• +7.7 % on 16-core SPR AVX-512 SHA3-256 by shortening rounds 1 and 24
  • Overview
  • TL;DR
  • The workload
  • Why “A2”? Why “A1”? (Non-confusing disambiguation.)
  • Trick 1: round-1 θ partial precomputation
    • What’s saved
    • Why this isn’t cheating
  • Trick 2: round-24 lane-(0,0)-only short-circuit
    • When a beat happens
    • Why ρ offsets 0, 44, 43?
  • Composing A2 + A1
  • What DIDN’T work
  • What I’d try next if I had time
  • Reproducing
  • Is this a PoW chain? (no)
  • Credits
  • Discussion + tips
    • BOLT12 offer (receive-only; Phoenixd self-custodial)
    • npub

§+7.7 % on 16-core SPR AVX-512 SHA3-256 by shortening rounds 1 and 24

Two microarchitectural tricks that layer onto XKCP’s reference KeccakP1600times8_AVX512_PermuteAll_24rounds to squeeze the last few percent of throughput out of a fixed-prefix preimage workload. Four backends (CUDA / HIP / ARM SVE2 / WebAssembly) share one scalar Keccak reference. Open repository on Radicle, live browser demo, CC0 for math, MIT for code.

§Overview

• What: a SHA3-256 preimage-throughput benchmark on AVX-512. Two round-level specialisations (A2 on round 1, A1 on round 24) add up to +7.7 % over an already-well-tuned XKCP 8-way baseline.
• Hardware under test: Intel Xeon Platinum 8488C (Sapphire Rapids, 16 cores at SMT saturation, sustained 3.32 GHz under AVX-512-times-8 load — verified via turbostat).
• End state: ~195 MH/s aggregate, 16 threads. The same scalar Keccak header is used by a CUDA backend, an AMD HIP backend, an ARM SVE2 backend, and a WebAssembly-via-emscripten browser demo. Every backend passes bit-for-bit hashlib parity on ≥ 1000 random inputs.
• Where to find it: rad:z3PfFA3CHj64RkyY8tRkieX7mk94f. Clone via rad clone rad:z3PfFA3CHj64RkyY8tRkieX7mk94f or browse via the iris.radicle.xyz gateway. Radicle is content-addressed P2P git, no centralised forge.
• Live browser demo: see backends/wasm/LIVE_DEMO.md in the repo for the current Cloudflare quick-tunnel URL (the subdomain rotates on tunnel restart; the LIVE_DEMO.md pointer updates auto- magically on each rotation via a repo-local helper).
• Licensing: MIT for the benchmark code, CC0 for the scalar Keccak math. No fine print.

§TL;DR

I benchmarked SHA3-256 preimage throughput on an Intel Xeon 8488C (Sapphire Rapids, 16 cores at SMT saturation, AVX-512) and found that two round-level specialisations on top of XKCP’s stock 8-way batched Keccak kernel push the bench from ~181 MH/s to ~195 MH/s — +7.7 % end-to-end. The tricks are niche (fixed-prefix workloads + SHA3-256’s specific output-byte selection) but they compose multiplicatively and they’re the only thing that moved the needle after a stretch of otherwise-futile optimisation attempts.

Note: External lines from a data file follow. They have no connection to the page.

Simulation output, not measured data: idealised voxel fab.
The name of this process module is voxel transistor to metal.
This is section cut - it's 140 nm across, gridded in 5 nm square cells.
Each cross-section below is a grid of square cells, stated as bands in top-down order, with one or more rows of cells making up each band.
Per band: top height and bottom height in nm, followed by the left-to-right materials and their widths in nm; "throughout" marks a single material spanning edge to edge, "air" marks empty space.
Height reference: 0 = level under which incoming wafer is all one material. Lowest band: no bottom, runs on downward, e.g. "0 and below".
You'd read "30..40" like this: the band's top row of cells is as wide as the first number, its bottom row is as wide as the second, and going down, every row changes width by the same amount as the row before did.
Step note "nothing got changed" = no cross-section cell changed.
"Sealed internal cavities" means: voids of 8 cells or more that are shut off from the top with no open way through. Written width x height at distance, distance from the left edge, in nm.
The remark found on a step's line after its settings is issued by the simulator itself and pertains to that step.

• Trick 1 — round-1 theta partial precomputation (A2): ~28 ops per iteration saved by recognising that 4 of 5 column parities are constants given the fixed prefix.
• Trick 2 — round-24 lane-(0,0)-only short-circuit (A1): ~56 ops per iteration saved by recognising that SHA3-256’s first 8 output bytes come from a single state lane and we only need those to decide “is this hash better than my current best?”.

Both are implemented in the reference repo at src/keccak_bench.c, MIT-licensed, AVX-512-only, no external dependencies beyond XKCP’s publicly-released round macros (CC0). See the avx512-keccak-bench repository on Radicle (content-addressable P2P git).

§The workload

Repeatedly evaluate SHA3-256(PREFIX || salt || counter) where:

• PREFIX is a fixed 11-byte string, identical across workers.
• salt is 5 bytes fixed per worker (e.g. 2-byte worker ID + 3 process-random bytes).
• counter is an 8-byte little-endian u64 that increments each iteration.

Total message: 24 bytes. This fits inside a single Keccak-f[1600] absorb block (rate = 136 bytes for SHA3-256). Padding: 0x06 at byte 24, 0x80 at byte 135.

This is the canonical shape of a proof-of-work or preimage-golf workload — header + nonce — so the optimisations apply to anything that hashes a short message with a fixed prefix via SHA3-256.

§Why “A2”? Why “A1”? (Non-confusing disambiguation.)

Internally I numbered the optimisations A1, A2, … in the order I thought of them. A1 is the round-24 short-circuit, A2 is the round-1 theta precompute. The numbering has no meaning to anyone else; I’m keeping it in this article only because the source code uses the labels in comments and it’s easier for a reader to match docs to commits.

§Trick 1: round-1 θ partial precomputation

Keccak’s θ step takes the 25-lane state and computes:

C[i] = A[0][i] XOR A[1][i] XOR A[2][i] XOR A[3][i] XOR A[4][i]    for i in 0..4
D[i] = C[(i-1) mod 5] XOR ROL(C[(i+1) mod 5], 1)                  for i in 0..4
A'[x][y] = A[x][y] XOR D[x]                                        for all (x,y)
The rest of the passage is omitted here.